Gen-Z begins finalising operations as CXL begin absorbing the consortium's assets

Why compete when both Gen-Z and CXL wants the same thing?

Gen-Z begins finalising operations as CXL begin absorbing the consortium's assets

The Gen-Z Consortium is finalising its operations  

It took a long time for PCI-Express to move past version 3.0 of its standard, limiting bandwidth that could be used to connect CPUs to other hardware in a low latency manner. While PCI-SIG has worked hard to push things forward in recent years, quickly launching PCIe 4.0, 5.0 and 6.0 over the past few years, the time it took the organisation to aggressively push things forward forced several groups to consider the post-PCIe era. 

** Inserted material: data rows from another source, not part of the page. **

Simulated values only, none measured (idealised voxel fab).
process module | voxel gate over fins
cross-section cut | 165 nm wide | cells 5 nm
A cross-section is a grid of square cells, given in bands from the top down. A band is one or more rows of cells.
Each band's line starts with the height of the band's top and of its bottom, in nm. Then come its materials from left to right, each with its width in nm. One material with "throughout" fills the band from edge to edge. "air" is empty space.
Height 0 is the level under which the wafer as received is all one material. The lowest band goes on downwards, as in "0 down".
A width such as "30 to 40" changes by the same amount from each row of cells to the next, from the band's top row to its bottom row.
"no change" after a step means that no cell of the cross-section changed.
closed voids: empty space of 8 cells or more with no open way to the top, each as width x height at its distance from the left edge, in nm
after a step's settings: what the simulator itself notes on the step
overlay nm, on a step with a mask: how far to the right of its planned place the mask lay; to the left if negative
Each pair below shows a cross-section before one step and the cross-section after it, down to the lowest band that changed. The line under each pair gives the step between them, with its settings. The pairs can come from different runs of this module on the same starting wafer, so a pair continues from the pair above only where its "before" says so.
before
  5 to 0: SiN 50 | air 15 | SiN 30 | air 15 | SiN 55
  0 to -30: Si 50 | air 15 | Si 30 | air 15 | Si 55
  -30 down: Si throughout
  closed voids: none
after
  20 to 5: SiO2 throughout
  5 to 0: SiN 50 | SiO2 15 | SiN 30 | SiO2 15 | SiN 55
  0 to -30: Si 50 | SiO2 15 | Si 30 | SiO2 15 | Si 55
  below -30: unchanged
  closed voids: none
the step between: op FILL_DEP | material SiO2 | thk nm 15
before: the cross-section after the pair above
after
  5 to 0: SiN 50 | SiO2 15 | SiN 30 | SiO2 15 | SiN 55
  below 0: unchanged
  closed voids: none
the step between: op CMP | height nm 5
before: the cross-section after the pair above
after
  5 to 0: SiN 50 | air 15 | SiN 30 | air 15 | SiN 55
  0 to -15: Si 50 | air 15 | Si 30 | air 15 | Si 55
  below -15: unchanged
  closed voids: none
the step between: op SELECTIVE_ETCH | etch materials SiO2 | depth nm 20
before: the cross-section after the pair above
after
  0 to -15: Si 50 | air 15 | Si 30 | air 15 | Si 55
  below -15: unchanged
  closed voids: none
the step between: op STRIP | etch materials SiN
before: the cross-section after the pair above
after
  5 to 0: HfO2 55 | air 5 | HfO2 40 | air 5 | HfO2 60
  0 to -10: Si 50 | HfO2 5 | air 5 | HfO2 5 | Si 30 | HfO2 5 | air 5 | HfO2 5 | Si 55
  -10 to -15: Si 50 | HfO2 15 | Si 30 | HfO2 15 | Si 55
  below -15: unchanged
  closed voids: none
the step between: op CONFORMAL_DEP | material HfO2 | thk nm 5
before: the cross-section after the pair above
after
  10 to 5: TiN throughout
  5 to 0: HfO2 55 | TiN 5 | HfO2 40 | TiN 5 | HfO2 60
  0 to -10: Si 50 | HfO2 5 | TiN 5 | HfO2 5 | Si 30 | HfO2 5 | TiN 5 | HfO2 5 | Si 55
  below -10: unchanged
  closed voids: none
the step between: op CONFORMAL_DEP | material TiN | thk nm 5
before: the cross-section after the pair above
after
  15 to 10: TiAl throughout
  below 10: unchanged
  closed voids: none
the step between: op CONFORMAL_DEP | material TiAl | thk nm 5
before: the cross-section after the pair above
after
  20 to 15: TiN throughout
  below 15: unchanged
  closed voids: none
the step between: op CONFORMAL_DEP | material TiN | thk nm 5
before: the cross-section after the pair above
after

The Compute Express Link (CXL), and Gen-Z Consortiums were set up to improve how future PC components communicate with each other. Specifically, both consortiums plan to enable low latency memory sharing between CPUs, graphics cards, FPGAs and other accelerators. In theory, products could use the memory of other devices to increase their own performance. 

Last year, the CXL and Gen-Z consortiums came to a simple conclusion, that both of them wanted the same things. Both organisations shared 80% of their members, and when both consortium had such similar goals, it made a lot of sense for both consortiums to work together. After extensive talks, both consortiums revealed their intentions to come together, with Gen-Z giving CXL all of their assets. After the asset transfer is complete, the Gen-Z consortium will close. 

This shift will allow CXL to benefit from the work of Gen-Z and allow their joint membership to focus on a single organisation, not two. Closing down Gen-Z will prevent needless fragmentation between both of the consortium's standards, and allow CXL to gain more momentum.

Below is a statement from Gen-Z's leadership about the consortium's planned closure. 

    As announced in November, 2021, the CXL Consortium and Gen-Z Consortium have identified synergies between the two consortia that resulted in the signing of a Letter of Intent that has allowed us to explore the transfer of Gen-Z Specifications and all other assets to the CXL Consortium for hosting and future management.

At the start of 2022, both parties agreed to the terms of the transfer and on January 28, 2022, the members of the Gen-Z Consortium concurred that the asset transfer and Consortium dissolution was the appropriate next step.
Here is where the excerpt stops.